[FN] Governor Cass.

No act has ever been ascribed to Pontiac which would lead us to doubt this conclusion. Nothing like sanguinary disposition, or a disposition to tolerate cruelty in others, belonged to his character. We have observed his treatment of Rogers, at a time when he had no doubt resolved upon war, and when he already felt himself to have been ill-treated by the English. That gentleman relates an anecdote of him which occurred during the war, still more honorable to the chieftain. As a compliment, Rogers sent him a bottle of brandy, by the hands of a Frenchman. His Councilors advised him not to taste it; it must be poisoned, said they, and sent with a design to kill him. But Pontiac laughed at their suspicions. "He cannot," he replied, "he cannot take my life, I have saved his!"

In 1765, an English officer, Lieutenant Frazer, with a company of soldiers, went among the Illinois, where was a French station, at which Pontiac then was,—probably with a view of observing the chieftain's movements. He considered it an aggression, and called upon the French Commandant to deliver his visitors into his bands. The Officer attempted to pacify him, in vain. "You," [the French,] said he, "were the first cause of my striking the English. This is your tomahawk which I hold in my hand." He then ordered his Indians, whom by this time he had mustered in large numbers from the neighborhood, to seize upon the English at once. The order was generally obeyed, but Frazer escaped. The Indians threatened to massacre all the rest, unless he should be given up, upon which, he gallantly came forward, and surrendered to Pontiac.

The sequel is worthy of notice. "With the interest of Pontiac," say the papers of the day, "he [Frazer] got himself and his men back again." On the arrival of another Indian chief; with a white woman for a wife, who did all in their power to exasperate the savages, they seized upon the English again, "But Pontiac ordered them to give the men back," and the order was again obeyed. Frazer wished to stay longer, and Pontiac promised to protect him. He however advised him, considering the disposition of the Indians, to leave the country, and he accordingly went down the river in a batteau, and at length made his way to New-Orleans. "He says, Pontiac is a clever fellow, and had it not been for him, he should never have got away alive."
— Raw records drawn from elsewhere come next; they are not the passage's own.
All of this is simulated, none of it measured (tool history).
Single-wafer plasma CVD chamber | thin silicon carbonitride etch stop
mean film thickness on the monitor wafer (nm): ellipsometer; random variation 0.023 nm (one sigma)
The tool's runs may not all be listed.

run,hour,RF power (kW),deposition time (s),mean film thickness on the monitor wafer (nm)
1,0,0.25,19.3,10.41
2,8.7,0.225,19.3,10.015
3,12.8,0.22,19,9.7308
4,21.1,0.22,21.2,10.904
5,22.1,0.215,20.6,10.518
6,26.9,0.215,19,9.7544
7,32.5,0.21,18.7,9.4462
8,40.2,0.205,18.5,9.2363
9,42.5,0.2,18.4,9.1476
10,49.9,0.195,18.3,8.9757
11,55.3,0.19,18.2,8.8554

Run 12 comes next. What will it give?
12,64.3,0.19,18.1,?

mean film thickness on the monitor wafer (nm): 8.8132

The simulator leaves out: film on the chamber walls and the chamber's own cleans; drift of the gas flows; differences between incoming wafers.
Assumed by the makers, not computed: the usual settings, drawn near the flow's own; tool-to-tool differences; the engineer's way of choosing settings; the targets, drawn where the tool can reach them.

Of the oratory of the Ottawa Chieftain there remain but few and scanty memorials. Like Philip, he has derived his distinction more from actions than words, and that (as also in Philip's case,) without the aid of any very signal renown as a mere warrior. The only speech of his we have met with, was made on the occasion of a conference with the French at Detroit, held upon the 23d of May, 1763, in the hope of inducing them to join him in the reduction of the fort. The style of delivery cannot now be ascertained; but the reasoning is close and ingenious.

"My Brothers!" he said, "I have no doubt but this war is very troublesome to you, and that my warriors, who are continually passing and re-passing through your settlements, frequently kill your cattle, and injure your property. I am sorry for it, and hope you do not think I am pleased with this conduct of my young men. And as a proof of my friendship, recollect the war you had seventeen years ago, [1746] and the part I took in it. The Northern nations combined together, and came to destroy yon. Who defended you? Was it not myself and my young men? The great Chief Mackinac, [the Turtle] said in Council, that he would carry to his native village the head of your chief warrior, and that he would eat his heart and drink his blood. Did I not then join you, and go to his camp and say to him, if he wished to kill the French, he must pass over my body, and the bodies of my young men? Did I not take hold of the tomahawk with you, and aid you in fighting your battles with Mackinac, and driving him home to his country? Why do you think I would turn my arms against you? Am I not the same French Pontiac, who assisted you seventeen years ago? I am a Frenchman, and I wish to die a Frenchman."

After throwing a war-belt into the midst of the council, he concluded in the following strain:

"My Brothers! I begin to grow tired of this bad meat, which is upon our lands. I begin to see that this is not your case, for instead of assisting us in our war with the English, you are actually assisting them. I have already told you, and I now tell you again, that when I undertook this war, it was only your interest I sought, and that I knew what I was about. I yet know what I am about. This year they must all perish. The Master of Life so orders it. His will is known to us, and we must do as he says. And you, my brothers, who know him better than we do, wish to oppose his will! Until now, I have avoided urging you upon this subject, in the hope, that if you could not aid, you would not injure us. I did not wish to ask you to fight with us against the English, and I did not believe you would take part with them. You will say you are not with them. I know it, but your conduct amounts to the same thing. You will tell them all we do and say. You carry our counsels and plans to them. Now take your choice. You must be entirely French, like ourselves, or entirely English. If you are French, take this belt for yourselves and your young men, and join us. If you are English, we declare war against you." . . .

The man who had the ability and the intrepidity to express himself in this manner, hardly needed either the graces of rhetoric or the powers of the warrior, to enforce that mighty influence which, among every people and under all circumstances, is attached, as closely as shadow to substance, to the energies of a mighty mind. Those energies he exerted, and that influence he possessed, probably beyond all precedent in the history of his race. Hence it is that his memory is still cherished among the tribes of the north. History itself, instead of adding to his character in their eyes, has only reduced him to his true proportions in our own. Tradition still looks upon him as it looked upon the Hercules of the Greeks.